Harm [Reading Challenge 2017]

Harm

by Brian W. Aldiss
Ballantine Books, New York, 2007

[Challenge # 10: A book based in a religion not your own.]

British SF author Brian W. Aldiss, who died recently at the age of 92, was one prolific writer. He started his SF writing career in 1954 and by the end of it, had over a hundred books and innumerable short stories, poems, articles, and essays to his credit. His last book, Comfort Zone, was published in 2013, which means he remained writing well into his eighties. Now THAT’s the kind of career I wish to emulate!

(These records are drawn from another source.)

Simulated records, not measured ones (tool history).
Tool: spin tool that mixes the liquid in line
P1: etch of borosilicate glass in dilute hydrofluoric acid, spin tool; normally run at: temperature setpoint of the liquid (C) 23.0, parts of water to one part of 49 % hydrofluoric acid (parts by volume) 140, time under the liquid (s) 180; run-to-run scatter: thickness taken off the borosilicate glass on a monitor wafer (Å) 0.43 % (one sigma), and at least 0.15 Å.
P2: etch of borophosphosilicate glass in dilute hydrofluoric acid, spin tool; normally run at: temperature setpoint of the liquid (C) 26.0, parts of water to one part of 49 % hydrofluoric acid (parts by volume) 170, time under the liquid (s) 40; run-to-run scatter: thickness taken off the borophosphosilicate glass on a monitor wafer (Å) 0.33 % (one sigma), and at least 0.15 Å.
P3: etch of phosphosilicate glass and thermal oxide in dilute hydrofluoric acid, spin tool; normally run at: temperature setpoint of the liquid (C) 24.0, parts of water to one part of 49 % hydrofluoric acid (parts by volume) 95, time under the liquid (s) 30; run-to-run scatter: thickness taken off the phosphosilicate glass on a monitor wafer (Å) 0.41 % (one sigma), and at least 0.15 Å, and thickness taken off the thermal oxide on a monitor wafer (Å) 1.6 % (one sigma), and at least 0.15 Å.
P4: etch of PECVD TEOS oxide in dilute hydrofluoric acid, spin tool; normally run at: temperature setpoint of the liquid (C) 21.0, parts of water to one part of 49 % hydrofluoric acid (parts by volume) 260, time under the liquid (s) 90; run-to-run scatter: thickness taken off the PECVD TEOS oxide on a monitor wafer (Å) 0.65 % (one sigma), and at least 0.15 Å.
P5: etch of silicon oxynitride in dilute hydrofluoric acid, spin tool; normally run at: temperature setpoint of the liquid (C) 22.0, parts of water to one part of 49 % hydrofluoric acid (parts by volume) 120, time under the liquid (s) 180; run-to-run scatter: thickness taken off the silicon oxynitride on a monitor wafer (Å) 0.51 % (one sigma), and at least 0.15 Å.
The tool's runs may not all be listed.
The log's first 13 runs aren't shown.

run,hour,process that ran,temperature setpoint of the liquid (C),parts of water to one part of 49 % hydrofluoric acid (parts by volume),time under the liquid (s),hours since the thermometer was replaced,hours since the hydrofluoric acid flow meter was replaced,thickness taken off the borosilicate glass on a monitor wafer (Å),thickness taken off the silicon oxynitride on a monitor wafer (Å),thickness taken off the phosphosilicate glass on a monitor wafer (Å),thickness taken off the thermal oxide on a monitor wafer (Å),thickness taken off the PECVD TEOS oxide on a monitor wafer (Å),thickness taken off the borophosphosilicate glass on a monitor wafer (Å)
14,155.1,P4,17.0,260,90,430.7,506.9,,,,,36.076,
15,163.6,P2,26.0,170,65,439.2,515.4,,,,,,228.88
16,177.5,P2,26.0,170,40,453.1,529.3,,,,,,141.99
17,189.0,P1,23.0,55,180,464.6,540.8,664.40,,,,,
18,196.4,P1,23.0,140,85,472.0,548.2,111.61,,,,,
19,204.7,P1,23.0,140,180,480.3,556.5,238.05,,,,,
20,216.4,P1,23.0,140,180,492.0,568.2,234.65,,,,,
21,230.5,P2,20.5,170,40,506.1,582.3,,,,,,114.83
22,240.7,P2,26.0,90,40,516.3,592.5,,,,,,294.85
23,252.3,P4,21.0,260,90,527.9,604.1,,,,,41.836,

My first exposure to this author came in the form of a book of short stories, The Book of Brain W. Aldiss. I found them literate, mystifying at times, gently satirical, grandiose, and tongue-in-cheek funny. I’m sorry to say I lost that book over the years, but I still remember some stories vividly, such as “In the Arena,” the tale of a human gladiator slave on an alien-captured world, who is partnered with a young woman to kill a creature in the aliens’ arena. His Helliconia series I never got into, because it seemed too much like the 1980s commercial, crowd-pleasing SF that was then being written by old names in the field, like Harry Harrison’s West of Eden and Phillip Jose Farmer’s Dayworld series, to name two. Likewise, I had never been interested in Aldiss’s Hothouse World, either (though I am now.)

Harm, as the author explains, was written 2007 in response to the heightened terrorism threats after the 2001 World Trade Center attacks in New York. It is the story of a young half-Muslim, half-English writer who is imprisoned and tortured in a near-future London because of a throwaway line in his debut novel… a line about killing the prime minister of England. For that he is kidnapped, interrogated, and tortured. The torture is not explicitly shown, but the effects on the main character are, and the dialogue of the torturers is horrifyingly real. To escape, the writer he creates another world in his mind, the story of a man on a recently colonized planet where society is slowly collapsing and fascist politics are coming to the fore. I had originally chosen the book because of its ties to Islam, but it not so much about religion as about politics. Christianity actually figured in the story more, used as a plot element but neither derided nor espoused.

It was a fascinating, engaging read. I blazed through it on my lunch hours which was not the case with Cinder, my previous read, which had been a damn chore. I wonder why I could read something difficult and thought-provoking so readily, and something simple and spoon-fed, so slowly?

One of the things I liked about the book, and a thing I have never before seen done properly before, was how the protagonist creates the dream world he goes to. It was written in a way similar to the progression of real (sleeping) dreams, where there’s a bare skeleton of a place and situation at first that is later sketched out as the sleeping mind chugs along, incorporated pieces of real-world recent events and past memories. Aldiss explains this away as the hero’s multiple personality disorder, which leads him to disassociate. Which is too bad, because the creation aspect, to me, was clearly about the creative process of being a writer, coming up with a character and a situation, then musing on it, replaying it, and gradually adding more elements. This was the only displeasing note in the whole book, though.

Harm worked as allegory, cautionary tale, and magic realism, but there are just enough quirky details that make it more like a real-life memoir, or extended dream, some of which are thrown in but not followed up on. Again, very much like real life, which can be random in what it gives us.